Setting our hand to the flow and looking forward

And so today let’s respond to God’s help to make some commitments to put our hands to the plow and not look back, to follow him not half-heartedly but with our whole mind, heart, soul and strength, to stay with him not out of cold, bitter duty but out of trusting, cheerful love. Let’s make the resolution to put our hands to the plow and follow Christ in prayer without looking back, committing ourselves to give more time to him in prayer more than we devote to various diversions. Let’s make the resolution to put our hands to the plow and follow Christ at the Mass without looking at the clock, to following him with all our mind and heart in the readings, to pouring ourselves into the prayers and the hymns. Let’s make the resolution to put our hands to the plow in this extraordinary Jubilee of Mercy and follow Christ in forgiving those who have hurt us without looking to see if they have forgiven first. Let’s make the resolution to put our hands to the plow and follow Christ in caring for the poor without looking to see if anyone notices. Let’s make the commitment to put our hands to the plow and follow Christ by living according to the Holy Spirit and putting to death in us the life of the flesh, without looking to what others say. Let’s make the resolution to put our hands to the plow and follow Christ to defend the truth without looking to see if it meets with other people’s approval. Let us, in short, make the resolution to put our hands to the plow and follow Christ in uniting our whole life with Him without looking back to our old way of doing things, without looking back to the yoke of slavery.

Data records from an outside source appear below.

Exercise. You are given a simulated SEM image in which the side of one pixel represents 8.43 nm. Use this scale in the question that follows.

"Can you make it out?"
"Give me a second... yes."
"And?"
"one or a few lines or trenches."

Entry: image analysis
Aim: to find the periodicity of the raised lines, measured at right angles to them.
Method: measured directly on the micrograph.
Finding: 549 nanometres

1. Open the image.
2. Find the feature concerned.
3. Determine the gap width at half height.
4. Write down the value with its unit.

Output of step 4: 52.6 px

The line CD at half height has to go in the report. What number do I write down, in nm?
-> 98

I give God thanks today in a special way, on the 17th anniversary of my ordination as a priest, for the help I received here at St. Michael’s, freely to put my hands to the plow and and to follow Christ along the path to the priesthood. The encouragement I received from Fathers Bailey, and Sullivan, and O’Malley and Mendicoa as a teenager, the help I received from Fathers Nee and Capone applying to the seminary and preparing for ordination, the encouragement I received from so many parishioners to give a free and wholehearted yes to God to follow him down the path of the vocation he gave me were all so important as I sought to act with full freedom on the plan he had for me within the vocation all of us have received to follow Jesus wherever he leads. I am always filled with gratitude for the culture of faith, of the free, total and happy response to God, that I learned here at St. Michael’s, and I pray that St. Michael’s, like every parish, will never cease to be such a school of freedom, to help everyone learn the purpose of freedom to follow God.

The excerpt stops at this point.